Bishop Suspends Priest Several Men Allege Sexual Abuse in Decatur, Birmingham in 1960s
By Greg Garrison
Birmingham News (Alabama)
May 10, 2002
Bishop David E. Foley, head of the Catholic Diocese of Birmingham, has suspended a priest who has been accused by several men of sexually abusing them when they were teenagers in the early 1960s.
The Rev. Charles V. Cross, a parish priest from 1960 to 1985 and now director of general services for the diocese, has been stripped of his right to officiate at Catholic services publicly, Foley said Thursday. Cross, 68, has also agreed to retire, effective June 1, Foley said.

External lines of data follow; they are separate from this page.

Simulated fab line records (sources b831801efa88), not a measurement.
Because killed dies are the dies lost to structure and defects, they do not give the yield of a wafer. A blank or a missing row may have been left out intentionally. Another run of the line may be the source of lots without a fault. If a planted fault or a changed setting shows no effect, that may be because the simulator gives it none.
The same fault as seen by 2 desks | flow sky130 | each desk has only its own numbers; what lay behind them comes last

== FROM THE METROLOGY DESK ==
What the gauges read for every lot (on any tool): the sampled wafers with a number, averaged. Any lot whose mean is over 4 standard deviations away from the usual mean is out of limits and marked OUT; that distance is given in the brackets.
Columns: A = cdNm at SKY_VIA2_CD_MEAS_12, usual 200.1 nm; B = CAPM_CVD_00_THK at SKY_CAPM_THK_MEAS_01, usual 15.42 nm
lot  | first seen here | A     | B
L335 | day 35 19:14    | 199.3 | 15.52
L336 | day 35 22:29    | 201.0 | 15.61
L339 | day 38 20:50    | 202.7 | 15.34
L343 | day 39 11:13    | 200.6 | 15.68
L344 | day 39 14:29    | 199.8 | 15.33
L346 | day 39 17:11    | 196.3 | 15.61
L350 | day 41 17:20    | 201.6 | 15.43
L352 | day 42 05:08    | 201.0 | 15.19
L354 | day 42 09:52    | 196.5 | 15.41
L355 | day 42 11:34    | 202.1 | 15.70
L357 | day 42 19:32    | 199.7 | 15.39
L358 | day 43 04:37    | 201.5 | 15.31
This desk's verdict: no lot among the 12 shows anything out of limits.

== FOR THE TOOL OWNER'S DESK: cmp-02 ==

Foley said he has sent a letter on the church's national sex abuse scandal to be read in churches Sunday. He also has opened a review of the diocese's clergy conduct policy and will have a series of six open meetings at Alabama churches.
Catholics who have come forward to say they were abused by priests need to be taken seri ously and others need a chance to air their feelings about the scandal, Foley said.
"It's devastating," he said. "We need to be healed. I want to hear whatever they want to tell me. I need to hear them."
The first accuser who said he was abused by Cross as a teenager made his allegation in 1993 and filed a lawsuit in 1995. That suit was dismissed because the statute of limitations had expired on the allegations.
Robert W. Wilford, who now lives in Arkansas, accused Cross of molesting him from 1960 to 1964.
Wilford, 57, said Cross molested him repeatedly when Cross was an assistant priest at Blessed Sacrament Catholic Church in Birmingham and said the abuse continued after Cross became associate pastor of St. Ann Catholic Church in Decatur. Wilford said he was 14 when the abuse began and he had sexual relations with Cross for four years.
Cross denied Wilford's allegations. "It's disgusting, hurtful, embarrassing," Cross said.
Foley said other accusers, who prefer not to go public, have contacted him and made allegations that Cross molested them at St. Ann in Decatur.
"I think they're credible," Foley said. "I think they're substantial."
Cross has been informed of all the specific allegations and has denied them, Foley said. The suspension of Cross' priestly duties was effective May 1, he said.
Foley, who became bishop in 1994, said he has worked with Cross for eight years and has never seen any improper behavior by him. But Cross had already been barred from serving as a parish priest by the time Foley became bishop.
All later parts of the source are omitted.